Pursuant to Section 19(b)(1) of the Securities Exchange Act of 1934 (the “Act” or “Exchange Act”),[1] and Rule 19b-4 thereunder,[2] notice is hereby given that on January 27, 2011, C2 Options Exchange, Incorporated (“C2”) filed with the Securities and Exchange Commission (“Commission” or “SEC”) the proposed rule change as described in Items I and II below, which Items have been prepared by C2. The Commission is publishing this notice to solicit comments on the proposed rule change from interested persons.
I. Self-Regulatory Organization's Statement of the Terms of Substance of the Proposed Rule Change
C2 proposes to (i) amend its Bylaws and rules to eliminate its office of Vice Chairman of the Board, (ii) amend its Bylaws to provide that the Board of Directors may establish an Advisory Board, and (iii) amend its Bylaws to eliminate its Audit Committee.
The text of the proposed amendments to C2's Bylaws and the proposed amendments to C2's rules is available on C2's Web site at (http://www.c2exchange.com/Legal), at C2's Office of the Secretary, on the Commission's Web site at (http://www.sec.gov), and at the Commission's Public Reference Room.
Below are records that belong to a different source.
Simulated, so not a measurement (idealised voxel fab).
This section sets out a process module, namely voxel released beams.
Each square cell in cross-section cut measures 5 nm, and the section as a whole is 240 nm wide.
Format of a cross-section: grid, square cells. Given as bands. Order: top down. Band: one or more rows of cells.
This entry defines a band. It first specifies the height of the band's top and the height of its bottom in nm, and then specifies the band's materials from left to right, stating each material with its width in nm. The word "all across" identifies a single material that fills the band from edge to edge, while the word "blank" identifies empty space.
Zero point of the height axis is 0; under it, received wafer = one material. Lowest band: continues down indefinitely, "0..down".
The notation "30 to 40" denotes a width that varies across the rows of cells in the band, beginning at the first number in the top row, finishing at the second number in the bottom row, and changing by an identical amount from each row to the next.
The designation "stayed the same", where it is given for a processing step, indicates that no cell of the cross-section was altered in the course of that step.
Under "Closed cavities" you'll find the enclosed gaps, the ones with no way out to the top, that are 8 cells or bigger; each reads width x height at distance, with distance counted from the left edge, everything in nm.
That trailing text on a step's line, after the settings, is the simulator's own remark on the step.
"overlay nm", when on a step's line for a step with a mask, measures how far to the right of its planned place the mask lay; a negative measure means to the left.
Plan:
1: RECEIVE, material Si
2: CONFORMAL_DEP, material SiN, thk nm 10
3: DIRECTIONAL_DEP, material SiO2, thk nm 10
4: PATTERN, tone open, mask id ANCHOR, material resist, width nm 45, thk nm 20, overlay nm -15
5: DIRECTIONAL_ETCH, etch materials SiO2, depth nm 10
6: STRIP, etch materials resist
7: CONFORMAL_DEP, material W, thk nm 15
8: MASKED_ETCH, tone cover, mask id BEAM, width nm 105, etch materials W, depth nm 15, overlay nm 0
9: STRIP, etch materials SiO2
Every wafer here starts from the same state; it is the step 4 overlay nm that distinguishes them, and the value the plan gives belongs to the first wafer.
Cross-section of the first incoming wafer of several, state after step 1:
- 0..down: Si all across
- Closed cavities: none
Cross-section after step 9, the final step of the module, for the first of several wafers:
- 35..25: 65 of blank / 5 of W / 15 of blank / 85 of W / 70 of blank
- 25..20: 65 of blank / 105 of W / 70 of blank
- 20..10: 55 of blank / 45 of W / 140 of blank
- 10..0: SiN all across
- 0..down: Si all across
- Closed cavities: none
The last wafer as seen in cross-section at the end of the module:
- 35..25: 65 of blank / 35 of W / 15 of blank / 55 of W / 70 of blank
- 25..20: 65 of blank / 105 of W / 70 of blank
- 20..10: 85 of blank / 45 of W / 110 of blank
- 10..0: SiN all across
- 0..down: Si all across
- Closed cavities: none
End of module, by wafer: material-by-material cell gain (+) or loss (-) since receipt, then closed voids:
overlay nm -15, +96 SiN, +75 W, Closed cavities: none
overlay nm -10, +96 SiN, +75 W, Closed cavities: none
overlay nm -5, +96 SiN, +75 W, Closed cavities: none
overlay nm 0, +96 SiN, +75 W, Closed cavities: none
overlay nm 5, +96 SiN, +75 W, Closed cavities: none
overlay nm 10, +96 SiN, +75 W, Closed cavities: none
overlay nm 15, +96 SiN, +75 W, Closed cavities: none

II. Self-Regulatory Organization's Statement of the Purpose of, and Statutory Basis for, the Proposed Rule Change
In its filing with the Commission, C2 included statements concerning the purpose of, and basis for, the proposed rule change and discussed any comments it received on the proposed rule change. The text of these statements may be examined at the places specified in Item IV below. C2 has prepared summaries, set forth in Sections A, B, and C below, of the most significant aspects of such statements.
A. Self-Regulatory Organization's Statement of the Purpose of, and the Statutory Basis for, the Proposed Rule Change
1. Purpose
The purpose of this proposed rule change is to eliminate the office of C2 Vice Chairman of the Board, to allow for a C2 Advisory Board, and to eliminate the C2 Audit Committee.
(a) Elimination of Office of Vice Chairman of the Board
Based on the Exchange's experience since its registration as a national securities exchange in December, 2009 and the launch of trading on the Exchange in October, 2010, the Exchange believes that it is no longer necessary to provide for an office of Vice Chairman of the Board (which is an office held by one of the Exchange's Industry Directors). It was originally contemplated that the Vice Chairman would take a lead role in facilitating communication between C2 and its Trading Permit Holders and in coordinating the activities of Trading Permit Holder committees. The Exchange now believes that C2 management is best able to take the lead role in this regard. The Exchange also believes that it will continue to be able to obtain input from Trading Permit Holders through, among other things, direct communication with individual Trading Permit Holders and the ability to establish Trading Permit Holder committees and an Advisory Board (as proposed by this rule filing).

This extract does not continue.